2 States Sue Countrywide
Thursday, June 26, 2008
Countrywide Financial was accused of using misleading advertising and other unfair business practices to trick borrowers into taking on risky home loans they didn't fully understand in a lawsuit filed yesterday by the California attorney general's office.
The lawsuit -- filed on the same day Countrywide shareholders approved the company's takeover by Bank of America -- stems from information gathered under subpoena after the state launched a probe last year into the troubled company's business.
It also came on the same day the Illinois attorney general filed a lawsuit alleging Countrywide engaged in "unfair and deceptive" practices to get homeowners to apply for risky mortgages far beyond their means.
In the complaint filed in state Superior Court, California Attorney General Jerry Brown asserts that Countrywide violated the state's unfair business practices and false advertising laws with just about every action it took to market and originated some of the most popular -- and potentially risky -- types of home loans in recent years.
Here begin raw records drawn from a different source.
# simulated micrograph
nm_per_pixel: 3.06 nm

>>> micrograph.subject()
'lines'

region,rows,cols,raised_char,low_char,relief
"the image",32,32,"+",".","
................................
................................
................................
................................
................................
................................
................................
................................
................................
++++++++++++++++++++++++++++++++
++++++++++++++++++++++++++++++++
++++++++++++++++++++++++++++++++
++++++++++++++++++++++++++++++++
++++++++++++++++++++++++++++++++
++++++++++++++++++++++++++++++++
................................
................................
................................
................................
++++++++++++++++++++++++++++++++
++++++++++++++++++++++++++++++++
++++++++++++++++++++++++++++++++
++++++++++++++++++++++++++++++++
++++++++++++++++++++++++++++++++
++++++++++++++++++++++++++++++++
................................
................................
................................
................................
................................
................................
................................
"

"Defendants viewed borrowers as nothing more than the means for producing more loans, originating loans with little or no regard to borrowers' long-term ability to afford them and to sustain homeownership," the state claims in the suit, which also names as defendants Countrywide chief executive Angelo Mozilo and David Sambol, the lender's president.
Representatives for Countrywide and Bank of America did not immediately return calls seeking comment.
The state claims the company misled customers about the workings of home equity loans and some types of adjustable-rate mortgages, including pay-option loans, "hybrid" interest-only loans and low-documentation loans.
These loan types, which many other lenders offered during the housing boom, featured low initial payments and the potential for sharp increases after a few years. They now account for a large portion of the mortgages that have defaulted or become delinquent in the past year.
The lawsuit alleges Countrywide obscured the potential risks in the loans, misled borrowers about payment terms, prepayment penalties and other obligations, and told them they would be able to refinance before the interest rate on their loans adjusted.
"Defendants knew, or by the exercise of reasonable care should have known, that these statements were untrue or misleading at the time they were made," the lawsuit states.
As the nation's largest mortgage lender and servicer, Countrywide, of Calabasas, Calif., has been under scrutiny by federal and state authorities. It also faces numerous lawsuits related to its lending practices.
The lender agreed in January to sell itself to Bank of America for about $4 billion in stock. The acquisition, now valued at around $2.8 billion, received clearance from the Federal Reserve this month.
At the shareholder meeting yesterday, a majority of outstanding shares voted to approve the takeover. The deal is expected to close July 1.